Lanzarote has become the nerve center of irregular immigration with North Africa. No one is surprised anymore that one or more boats arrive full of people, whether adult men and women or minors. No one is surprised anymore by what is on its way to becoming normal. And no one does anything either to improve the conditions of those who risk their lives in this illegal trafficking of people at the hands of mafias that trade with the misery and lives of many people who, seeking a better life, endanger their existence in painful journeys that sometimes end up devoured by the Atlantic itself.

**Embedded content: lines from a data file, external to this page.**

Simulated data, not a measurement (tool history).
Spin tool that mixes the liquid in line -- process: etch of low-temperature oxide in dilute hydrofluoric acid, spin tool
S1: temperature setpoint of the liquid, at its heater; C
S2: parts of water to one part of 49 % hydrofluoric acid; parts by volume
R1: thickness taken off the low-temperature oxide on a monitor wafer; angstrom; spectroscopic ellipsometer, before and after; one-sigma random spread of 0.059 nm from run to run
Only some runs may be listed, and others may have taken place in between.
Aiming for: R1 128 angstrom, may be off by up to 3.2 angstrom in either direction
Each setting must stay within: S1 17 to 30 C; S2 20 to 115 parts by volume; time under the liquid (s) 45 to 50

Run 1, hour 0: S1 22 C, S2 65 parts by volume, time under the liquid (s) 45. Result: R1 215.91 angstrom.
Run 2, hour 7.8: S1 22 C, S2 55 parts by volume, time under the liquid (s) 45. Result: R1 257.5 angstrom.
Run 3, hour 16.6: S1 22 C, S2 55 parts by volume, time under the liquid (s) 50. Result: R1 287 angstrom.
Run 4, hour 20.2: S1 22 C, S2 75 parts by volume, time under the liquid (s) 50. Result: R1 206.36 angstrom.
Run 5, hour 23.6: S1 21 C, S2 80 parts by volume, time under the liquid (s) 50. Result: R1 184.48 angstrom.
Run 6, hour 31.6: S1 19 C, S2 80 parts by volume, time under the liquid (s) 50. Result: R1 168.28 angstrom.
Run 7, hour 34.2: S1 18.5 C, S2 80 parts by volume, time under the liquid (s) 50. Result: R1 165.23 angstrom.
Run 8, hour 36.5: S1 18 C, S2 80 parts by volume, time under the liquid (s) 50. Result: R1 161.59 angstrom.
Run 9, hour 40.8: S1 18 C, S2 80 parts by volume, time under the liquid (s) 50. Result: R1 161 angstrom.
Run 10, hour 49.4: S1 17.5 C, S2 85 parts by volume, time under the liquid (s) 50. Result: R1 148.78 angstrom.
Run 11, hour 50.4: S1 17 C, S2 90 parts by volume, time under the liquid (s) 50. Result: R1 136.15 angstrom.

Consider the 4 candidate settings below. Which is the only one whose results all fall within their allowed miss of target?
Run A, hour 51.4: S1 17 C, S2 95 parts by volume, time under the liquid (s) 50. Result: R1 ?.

Nothing is surprising anymore. And the least surprising thing is that everyone looks the other way as if Lanzarote were a foreign land. No man's land. A place where its inhabitants and institutions have to face the problem without help or support. Human resources, which include civil protection volunteers, security forces and health services, are exhausted, day after day, doing the work that should be faced with many more personnel and in a more supportive way by Canarian, Spanish and European institutions.
The anguish of the people of Lanzarote is increasing every day. Not only because their services worsen in the face of the new functions undertaken by resources that are suffering, but also because of the enormous abandonment with which they experience these events. They miss an island leadership that places their problems in the appropriate instances. Some are already wondering if the same thing would happen if instead of Lanzarote we were La Gomera. Would the Government of the Canary Islands respond in the same way to the same problem if instead of this island it was La Gomera that was most affected? Everything points to no. And it is not a question of whether the party of the president of La Gomera is part of the Government of the Canary Islands. The party of the president of the Cabildo of Lanzarote is also in that government. What's more, the president of the government is a member of his party and both are deputies for their corresponding organizations and islands. The difference lies in having or not having leadership to successfully face a purpose. La Gomera clearly has it and I refer to the data.
The intensification of the migratory phenomenon has not caught us by surprise. In fact, months in advance we asked for the surveillance systems and the resources allocated to be reinforced, because everything pointed to it being so. But it has caught us without support or the necessary leadership to achieve them.
We are not La Gomera.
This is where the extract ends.